[gentoo-dev] Re: A Little Council Reform Anyone?

2009-07-03 Thread Duncan
Jorge Manuel B. S. Vicetto jmbsvice...@gentoo.org posted
4a4d97d5.10...@gentoo.org, excerpted below, on  Fri, 03 Jul 2009 05:32:05
+:

 I have a few ideas about this that I'll have to put in writing and share
 later, but let me start by proposing that for such a change we require
 the support of at least 2/3 of the devs that vote *and* a minimum of 1/3
 of all devs.
 By requiring the support of at least 1/3 of all devs, we can ensure that
 it won't be possible to have extreme events as getting a policy change
 approved by  90% of the voting devs which happen to represent  10% of
 all devs. OTOH, requiring 2/3 of the voting devs might prove to be to
 hard in an election with a high turnout - afaicr we didn't have  60%
 turnout in any election in at least the last 2 years.

I don't believe that's workable.  See for instance the issues getting the 
Gentoo Foundation's bylaws approved.  A 2/3 super-majority of voting devs 
is fine, but the 1/3 of total devs requirement can be problematic, given 
that some devs simply aren't interested in politics enough to vote at 
all, ever.  We don't want to be in the situation the Foundation was in.  
Now, if the total devs requirement was much lower, say 10%, then maybe, 
but if we're going that low, is it even worth bothering?

So I'd say keep it to a 2/3 super-majority of voting devs, and leave it 
at that.  If people don't what 2/3 of say a 10 % voting minority decided, 
well, they should have voted.  (And if /enough/ people don't like it, 
have another vote and undo it.)

For much the same reasons, tho, I favor the council super-majority idea.  
Certainly, a simple majority changing what is effectively Gentoo's 
constitution is distressingly unstable, but 5/7 is 71%, and if no more 
than two council members can be found to oppose a move that needs to be 
stopped, we're in trouble, regardless.  Plus, they ran for the job, so 
can be considered to be politically active enough to actually vote, 
unlike devs in the general case.

-- 
Duncan - List replies preferred.   No HTML msgs.
Every nonfree program has a lord, a master --
and if you use the program, he is your master.  Richard Stallman




Re: [gentoo-dev] Re: A Little Council Reform Anyone?
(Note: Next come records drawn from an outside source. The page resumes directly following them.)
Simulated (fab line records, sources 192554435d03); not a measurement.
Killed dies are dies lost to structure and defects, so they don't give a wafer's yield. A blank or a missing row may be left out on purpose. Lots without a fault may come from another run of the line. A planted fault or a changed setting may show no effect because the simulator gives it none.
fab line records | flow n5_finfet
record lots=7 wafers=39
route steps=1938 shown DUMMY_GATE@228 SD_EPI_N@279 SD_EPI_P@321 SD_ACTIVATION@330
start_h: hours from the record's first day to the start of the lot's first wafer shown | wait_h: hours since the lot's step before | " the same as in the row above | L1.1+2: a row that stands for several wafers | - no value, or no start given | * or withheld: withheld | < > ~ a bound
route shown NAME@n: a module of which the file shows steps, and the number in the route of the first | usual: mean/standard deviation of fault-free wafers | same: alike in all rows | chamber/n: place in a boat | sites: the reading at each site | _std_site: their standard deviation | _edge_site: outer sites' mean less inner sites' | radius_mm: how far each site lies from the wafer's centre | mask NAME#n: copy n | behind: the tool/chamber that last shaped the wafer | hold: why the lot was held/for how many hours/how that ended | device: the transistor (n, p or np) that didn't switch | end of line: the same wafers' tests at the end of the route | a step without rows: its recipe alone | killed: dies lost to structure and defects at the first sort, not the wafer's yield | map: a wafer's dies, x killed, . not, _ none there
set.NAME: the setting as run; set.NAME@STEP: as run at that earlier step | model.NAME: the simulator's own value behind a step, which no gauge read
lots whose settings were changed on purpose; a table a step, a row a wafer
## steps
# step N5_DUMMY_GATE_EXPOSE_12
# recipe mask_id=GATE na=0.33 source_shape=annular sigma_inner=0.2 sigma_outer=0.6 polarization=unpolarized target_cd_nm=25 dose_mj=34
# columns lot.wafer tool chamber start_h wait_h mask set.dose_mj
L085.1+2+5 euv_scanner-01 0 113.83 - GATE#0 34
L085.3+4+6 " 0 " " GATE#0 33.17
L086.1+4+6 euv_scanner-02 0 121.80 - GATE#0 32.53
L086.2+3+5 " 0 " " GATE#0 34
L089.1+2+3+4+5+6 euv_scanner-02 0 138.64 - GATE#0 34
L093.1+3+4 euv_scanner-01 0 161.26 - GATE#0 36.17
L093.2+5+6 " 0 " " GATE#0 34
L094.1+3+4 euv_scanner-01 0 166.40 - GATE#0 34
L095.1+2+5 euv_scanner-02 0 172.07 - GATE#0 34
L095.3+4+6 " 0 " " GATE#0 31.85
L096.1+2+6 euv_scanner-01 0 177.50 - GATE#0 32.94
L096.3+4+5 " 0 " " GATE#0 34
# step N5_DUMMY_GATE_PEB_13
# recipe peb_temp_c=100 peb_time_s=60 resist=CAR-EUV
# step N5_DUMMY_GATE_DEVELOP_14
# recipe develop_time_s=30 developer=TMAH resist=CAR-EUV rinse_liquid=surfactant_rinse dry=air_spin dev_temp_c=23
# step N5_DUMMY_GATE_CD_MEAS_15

2009-07-03 Thread Brian Harring
On Thu, Jul 02, 2009 at 09:43:53PM +0100, Ciaran McCreesh wrote:
 On Thu, 2 Jul 2009 22:29:39 +0200
 Christian Faulhammer fa...@gentoo.org wrote:
   Which groups who would like to be able to contribute currently feel
   that they can't, why do they feel that and why haven't they said so?
  
   For example people from the other package managers apart from
  Paludis.
 
 Zac's said he's not particularly interested in the deciding upon new
 features part, and despite that there was considerable Portage
 influence upon all three new EAPIs. The Pkgcore people haven't tried
 pushing for anything as far as I know. The option's there for them, but
 they haven't expressed any interest.

Actually pkgcore folk have pushed for stuff.  mtime preservation is a 
simple example of things I've pushed for- at the time implemented by 
portage/pkgcore, eliminates the orphan potential for .pyc and other 
generated files (iow, very useful).  My personal opinion on what goes 
into PMS is that it's typically only stuff that paludis supports 
already (or is a direction paludis wants to go towards).  Could be 
wrong, but that's my opinion of it via watching/involvement in it from 
it's public inception.

In terms of involvement in PMS, frankly it's not worth it from where 
I'm sitting due to ciarans behaviour.  Simplest explanation possible 
there is that w/ ciaran being effectively the loudest voice PMS wise, 
combined w/ behaviour involving sitting on bugs in competing managers 
(including instances where that manager isn't compliant w/ PMS) and 
popping them out at random times on the ML to rip on the manager, 
it's not worth dealing with it.

It's not a matter of having thicker skin- it's literally a question of 
worth.  Is it worth trying to have a voice if it means exposing 
yourself to BS behaviour?  Via that line of thought y'all should be 
able to understand my personal choice involvement wise.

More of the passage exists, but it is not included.